My lower-body flexibility is somewhat lacking. I have decent healthy shoulder mobility, but anything involving hips and legs is pathetic. Hip turnout is so-so, hamstring flexibility is awful. If trying to touch my toes, I can get barely to my upper shin. So there is a lot of potential to improve.
But I don't want to spend a significant amount of time or energy working on this. I don't think flexibility is the primary thing holding back my climbing, and the majority of my (finite) time and motivation is and will be better spent on other things. So how to improve flexibility efficiently and effectively (the RCTM way)? Spending an hour twice a week going to a yoga class isn't going to happen. Too much time, a lot of it isn't climbing-specific, and half the exercise are too advanced for me to do (see: terrible flexibility).

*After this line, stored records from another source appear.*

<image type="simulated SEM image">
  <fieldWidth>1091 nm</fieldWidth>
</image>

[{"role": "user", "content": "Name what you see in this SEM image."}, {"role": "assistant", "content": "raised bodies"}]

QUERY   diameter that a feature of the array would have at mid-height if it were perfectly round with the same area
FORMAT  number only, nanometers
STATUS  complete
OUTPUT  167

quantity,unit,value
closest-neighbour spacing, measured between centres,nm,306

What I'm looking for is 2 to 5 basic, targeted exercises that will improve flexibility in a climbing-specific manner. Hip turnout, high steps, and wide stems are the main objective, but some basic shoulder stretches would be good too. I'm looking to set up a set of stretches/exercises that I can do regularly throughout the season on rest days, or while resting between ARC sets, etc. 10-15 minutes per session as a desired time investment. It needs to be short, simple, and easy enough that I will actually do it, and that it won't take time or attention away from the important stuff.
Any suggestions for a specific set of exercises to use?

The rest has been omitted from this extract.